Szyk’s drawings, particularly of the four sons, made me realize that contemporary Jewish history could be integrated into one of the most widely used books by Jewish people.
The German Junker, as the wicked son, made me see for the first time how wellbred Germans played a key role in laying the underpinnings of the Holocaust.
Our Szyk Haggadahs are since long gone, deposited in the massive Haggadah collection at the Pitts Library in the Candler School of Theology in Atlanta.
Two events brought me closer to Szyk. During regular searches through my parents’ basement, I found in my late father’s filing cabinet his Jewish War Veterans file. Each commander of the local Atlanta post kept the folder of his activities, and so it was with Louis Geffen. In it were JWV’s fundraising stamps drawn by Szyk.
In the same file were JWV magazines, which in 1948 featured Szyk images on their covers. My curiosity heightened, I began exploring the artist’s work. I purchased the Szyk megilla, which I have used every Purim for 35 years.
In 1998, when Rita and I were living in Scranton, Pennsylvania, I received a letter from Szyk expert and scholar Rabbi Irvin Ungar announcing an exhibition of Szyk’s drawings at the University of Scranton Library. He would speak on Szyk’s works at the opening. I signed on.
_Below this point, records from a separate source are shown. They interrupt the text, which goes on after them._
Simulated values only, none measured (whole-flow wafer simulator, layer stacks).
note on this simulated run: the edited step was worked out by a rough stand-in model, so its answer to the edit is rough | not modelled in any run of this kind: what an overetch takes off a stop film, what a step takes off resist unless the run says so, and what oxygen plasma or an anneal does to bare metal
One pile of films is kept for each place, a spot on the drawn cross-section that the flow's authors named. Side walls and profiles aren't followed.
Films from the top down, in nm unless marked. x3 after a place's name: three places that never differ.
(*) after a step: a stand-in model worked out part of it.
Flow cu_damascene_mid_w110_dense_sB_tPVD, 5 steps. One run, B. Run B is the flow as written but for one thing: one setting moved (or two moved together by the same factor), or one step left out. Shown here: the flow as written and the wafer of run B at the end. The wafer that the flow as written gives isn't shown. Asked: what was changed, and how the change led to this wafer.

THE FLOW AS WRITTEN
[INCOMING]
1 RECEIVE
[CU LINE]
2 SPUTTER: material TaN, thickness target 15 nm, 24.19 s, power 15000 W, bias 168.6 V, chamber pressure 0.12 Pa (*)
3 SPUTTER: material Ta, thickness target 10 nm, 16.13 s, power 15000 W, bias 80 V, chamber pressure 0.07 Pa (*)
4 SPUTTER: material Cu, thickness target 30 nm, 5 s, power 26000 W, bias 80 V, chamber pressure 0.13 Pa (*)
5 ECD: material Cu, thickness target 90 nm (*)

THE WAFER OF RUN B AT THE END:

A large group of people turned out, including Jews, Christians and a few Muslims. For three weeks, visitors could see these powerful portrayals, which focused on many topics, including the establishment of the State Israel.
Fast forward to 2017: A significant exhibit of Szyk’s works opened on September 12 at the New York Historical Society, a distinguished venue for major exhibitions.
Ungar’s determination to promote Szyk’s works paid off and a book was even published to mark the event. In the preface to “Arthur Szyk: Soldier in Art,” Steven Heller writes, “This book is also a testament to the indefatigability of the man behind the scenes whose own willpower reintroduced Szyk’s vivid art to a new audience in a new world.”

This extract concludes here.